It is worth nothing that Bloomer was prepared blithely to draft an ‘authoritative ‘ sentence (”It is noteworthy that there are several thriving rural communities in Argyll… that do not have local schools’) on the basis of absolutely no evidence at the time of writing and with no discoverable evidence to follow. We would call this pretty slap-happy and intellectually dishonest work.
Links between schools and rural community sustainabilty?
In the same email – from Keir Bloomer to Carol Walker and Chris Dalgarno-Platt on 12th April 2010, and in looking at community impacts, he says:
‘Local people are likely to advance the argument that closure of the school inevitably leads to th decline of the community.
‘In part, the answer to this is that education should equip young people as citizens of the world. It is no part of the role of the school to limit horizons.
‘The consequences simply have to be accepted.
‘In addition, however, it my be possible to demonstrate that retention of the school has not prevented the decline of the community.’
NOTE 1: It was not, of course – from the evidence of the proposals now going to consultation - ‘possible to demonstrate that retention of the school has not prevented the decline of the community.’
NOTE 2: For sheer fascism, the line: ‘The consequences simply have to be accepted’ would be hard to beat and is a stance way beyond compliance with the requirement of the Schools (Consultation) (Scotland) Act 2010.
Pupil information, in relation to pupils at each affected school
In the same email – from Keir Bloomer to Carol Walker and Chris Dalgarno-Platt on 12th April 2010, he calls for:
- ‘Roll projections (ideally about 10-15years)’
- ‘Evidence from several recent housing developments showing the low number of pupils generated.’
- ‘Location of pre 5 provision for closing school.’

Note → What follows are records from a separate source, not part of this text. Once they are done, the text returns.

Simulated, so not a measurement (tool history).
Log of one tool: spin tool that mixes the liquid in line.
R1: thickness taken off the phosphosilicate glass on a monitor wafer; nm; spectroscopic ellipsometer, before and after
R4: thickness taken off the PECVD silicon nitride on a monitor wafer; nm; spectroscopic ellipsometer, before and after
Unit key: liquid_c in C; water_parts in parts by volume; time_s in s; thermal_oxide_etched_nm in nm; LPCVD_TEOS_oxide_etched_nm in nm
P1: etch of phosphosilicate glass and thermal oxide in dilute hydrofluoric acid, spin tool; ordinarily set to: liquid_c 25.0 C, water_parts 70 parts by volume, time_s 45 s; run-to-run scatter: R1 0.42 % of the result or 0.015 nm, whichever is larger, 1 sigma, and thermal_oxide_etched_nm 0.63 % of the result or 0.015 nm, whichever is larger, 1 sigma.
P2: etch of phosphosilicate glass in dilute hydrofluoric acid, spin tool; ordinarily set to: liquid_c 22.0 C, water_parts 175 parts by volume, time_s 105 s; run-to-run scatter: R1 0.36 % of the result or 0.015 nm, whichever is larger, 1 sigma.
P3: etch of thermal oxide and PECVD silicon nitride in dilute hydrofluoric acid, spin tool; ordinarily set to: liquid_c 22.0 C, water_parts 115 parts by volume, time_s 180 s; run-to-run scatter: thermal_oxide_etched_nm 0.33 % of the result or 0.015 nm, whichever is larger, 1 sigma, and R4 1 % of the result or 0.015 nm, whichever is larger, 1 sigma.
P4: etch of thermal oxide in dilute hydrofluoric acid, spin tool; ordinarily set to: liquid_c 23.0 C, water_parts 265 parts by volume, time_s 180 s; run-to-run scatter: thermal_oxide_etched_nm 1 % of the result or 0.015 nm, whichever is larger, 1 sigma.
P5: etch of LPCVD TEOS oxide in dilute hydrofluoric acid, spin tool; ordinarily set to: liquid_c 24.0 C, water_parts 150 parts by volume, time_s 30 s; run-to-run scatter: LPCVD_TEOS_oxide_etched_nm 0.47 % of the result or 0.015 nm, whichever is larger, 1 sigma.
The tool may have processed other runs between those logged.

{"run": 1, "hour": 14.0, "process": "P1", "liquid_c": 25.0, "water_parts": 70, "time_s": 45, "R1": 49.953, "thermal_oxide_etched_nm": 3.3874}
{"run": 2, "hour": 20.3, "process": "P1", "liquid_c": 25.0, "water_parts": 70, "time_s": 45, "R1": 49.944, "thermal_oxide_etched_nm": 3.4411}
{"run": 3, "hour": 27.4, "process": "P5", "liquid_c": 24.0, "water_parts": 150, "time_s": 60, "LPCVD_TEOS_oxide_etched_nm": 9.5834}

The Scottish Rural Schools Network team has had it confirmed that no individual school roll projections were done beyond next year. They were so surprised by this that they queried the response and had it confirmed.
The question has to be asked why, in so important a set of proposals with such far reaching negative impacts on so many rural communities, were no individual school roll projections done beyond 2011?
Educational performance
Again in the emai from Keir Bloomer to Carol Walker and Chris Dalgarno-Platt on 12th April 2010, he calls for the inclusion of evidence on educational performance:
- ’5-14 scores’
- ‘HMIe findings (grades, strengths, weaknesses with dates)’
- ‘Visiting specialist provision.’
NOTE: No 5-14 scores appear in any of the proposals and HMIE reports such as Minard’s, scarcely get a mention.
It is difficult not to surmise that the reason for the omission of the evidence Bloomer told the education department to collect did not point in the right direction so it was ignored.
And elsewhere in the documents, Bloomer admits that attainment is ‘ephemeral’. By this he will mean that it can change as quickly as changing a teacher. And at the heart of the final proposals is a great deal of changing of teachers.










I would like to know if these documents will be made available to everyone? Perhaps uploaded to Google docs?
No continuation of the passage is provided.